Sunday, January 29, 2006

Red. 8. Smile.

This is my 3rd time rewritting this entry. Argh. Can't seem to be satisfied with what I've typed. So many things on my mind and heart which I wished to write them in words. As I read my past entries, I could not believe that those were actually typed by me! Sigh.

Okie. My title. Those are words which can relate to the Chinese festive season. Old people don't like you to wear black or dark colours. 8 is the lucky number. But for this year, 9 may also be special because it sounds like dog in dialect! This year's zodiac is DOG! Woof woof.

8th Uncle and Auntie came over this evening. My cousin and I were chatting about our past and how time flies! His sister was married and now having a child! Hee. Sigh. When will it be my turn? Hee. Yup! I can't wait for that day to come!

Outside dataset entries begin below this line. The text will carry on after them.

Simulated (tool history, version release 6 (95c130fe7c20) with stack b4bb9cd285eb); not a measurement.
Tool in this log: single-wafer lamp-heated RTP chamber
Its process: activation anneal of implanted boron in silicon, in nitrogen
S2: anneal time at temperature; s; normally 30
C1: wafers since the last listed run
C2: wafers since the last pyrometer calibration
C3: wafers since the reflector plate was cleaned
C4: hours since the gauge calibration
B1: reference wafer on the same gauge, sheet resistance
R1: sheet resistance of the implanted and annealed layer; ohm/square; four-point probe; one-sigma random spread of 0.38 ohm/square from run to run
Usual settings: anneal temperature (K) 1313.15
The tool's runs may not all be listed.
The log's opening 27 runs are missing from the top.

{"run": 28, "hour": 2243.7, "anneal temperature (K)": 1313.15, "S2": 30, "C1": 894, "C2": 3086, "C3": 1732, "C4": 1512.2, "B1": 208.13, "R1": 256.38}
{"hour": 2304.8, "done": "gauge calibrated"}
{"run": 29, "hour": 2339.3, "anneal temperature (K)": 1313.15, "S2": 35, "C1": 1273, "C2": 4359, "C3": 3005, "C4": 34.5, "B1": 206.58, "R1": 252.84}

2nd Uncle came this afternoon for lunch but he left earlier so that he could catch a movie. He seems to have aged quiet a lot! Hee.

Tml is going to be another busy day. God bless my love ones and me!

Chinese New Year ~

Saturday, January 28, 2006

Qian nian wan yu..

Lots of things in my heart but I can't "pen" them down. I am just glad that things are finally settled and over with. Sometimes, I wonder, is it the works of the Devil?

Am I too expressive? Am I that hyprocrite? I ponder. I began to doubt myself. Cos people said I was. I felt hurt but who knows that? Well, now everyone does cos I'm writing it here. Ha. What an irony.

Communication is so so so so important in our lives! Unnecessarily misunderstandings arised just because we didn't talk things out! Sigh.

Peace. Love. I do love you people. Please do not doubt it. If you are reading this entry, I would like to take this opportunity to apologise. For whatever wrongs that you all think I have done, I sincerely apologised for that! Please accept my apologies and let's try to build up our friendship? I am tired and I think we all are too. Cheers to our new start!

Friday, January 27, 2006

Disappointments.

There are many disappointments in our lives.

I've disappointed many other people too! Especially those ppl whom I love dearly. To my parents, my hubby, my bestest buddies and pals, Just want to apologies if I've disappointed u all in any ways!

Love you ppl!

Wednesday, January 25, 2006

Insecurity.

That was what I felt. In every relationship I have with people. Especially when it comes to friendship.

Dearie assured me that maybe I was over sensitive and thinking too much. I would just say I am jealous. Ha. Grow up Jasmine! You are going to be 21 soon?!!! Let go.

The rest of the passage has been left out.